Climate of fear

CLIMATE OF FEAR

By Ian Wishart
It’s been a winter of fools in the public debate about climate change in New Zealand. The public trough-snorters at NIWA and other bastions of climate ‘research’ who rely on taxpayer funding to maintain their exotic lifestyles have been hyping up their ‘warmest winter’ and ‘extreme weather’ talking points for an ever-sillier news media.

First reality check, there is no global “climate”. While NZ enjoyed a warmer winter than usual, there was still ice on Lake Superior in the United States into the middle of the northern summer. Cold records were shattered across the northern hemisphere.

Second reality check, if you read the fine print in the official climate reports, and I have, you’ll find that the impact of human-caused CO2 emissions on New Zealand will be negligible, because our climate is dominated by oceanic heat cycles, not atmospheric ones. While Europe, North America and Asia are huge landmasses whose interiors are far from direct oceanic influence, New Zealand is an island state bathed in the Pacific to the north and East, and the Southern Ocean to the rear.

Oceanic heat is primarily driven by the impact of direct sunlight on the surface of the ocean, which is many times more powerful than secondary heat from trace gas molecules – it is not CO2 warming the oceans but sunlight. The fewer clouds or the less dust in the atmosphere, the more the ocean heats up. The cloudier or dustier it gets, the cooler the oceans become.

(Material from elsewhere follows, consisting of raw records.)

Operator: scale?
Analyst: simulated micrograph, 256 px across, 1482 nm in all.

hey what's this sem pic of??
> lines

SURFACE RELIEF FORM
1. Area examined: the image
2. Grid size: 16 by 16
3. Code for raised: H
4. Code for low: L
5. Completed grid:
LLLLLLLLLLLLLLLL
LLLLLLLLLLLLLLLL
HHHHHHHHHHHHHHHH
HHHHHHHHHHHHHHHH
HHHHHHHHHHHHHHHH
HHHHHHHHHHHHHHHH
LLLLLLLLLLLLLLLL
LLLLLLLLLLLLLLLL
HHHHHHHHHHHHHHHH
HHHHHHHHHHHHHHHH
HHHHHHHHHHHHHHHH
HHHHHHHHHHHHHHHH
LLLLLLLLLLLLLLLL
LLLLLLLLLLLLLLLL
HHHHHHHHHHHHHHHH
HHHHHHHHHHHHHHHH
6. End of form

The New Zealand Herald recently published “Climate Tipping Points to Watch For”, kind of an idiot’s guide to climate change, written by an eco-bible waving believer. He warns us that the West Antarctic region is on the brink of a tipping point that could rise sea levels up to 40m.

But that’s not what the peer reviewed science is telling us.

“The record shows that this region has warmed since the late 1950s, at a similar magnitude to that observed in the Antarctic Peninsula and central West Antarctica; however, this warming trend is not unique. More dramatic isotopic warming (and cooling) trends occurred in the mid-nineteenth and eighteenth centuries, suggesting that at present, the effect of anthropogenic climate drivers at this location has not exceeded the natural range of climate variability in the context of the past ~300 years.”

That finding is backed up by yet another this year, which reports warming cycles in Antarctica like the current one have occurred five times in the past 350 years alone:

“The data suggest that during the past 350 years such events have taken place at least five times.”

We are being conned, daily, by activists trying to get funding, aided and abetted by media who have given up doing their job. Roll on summer, we could do with some warming.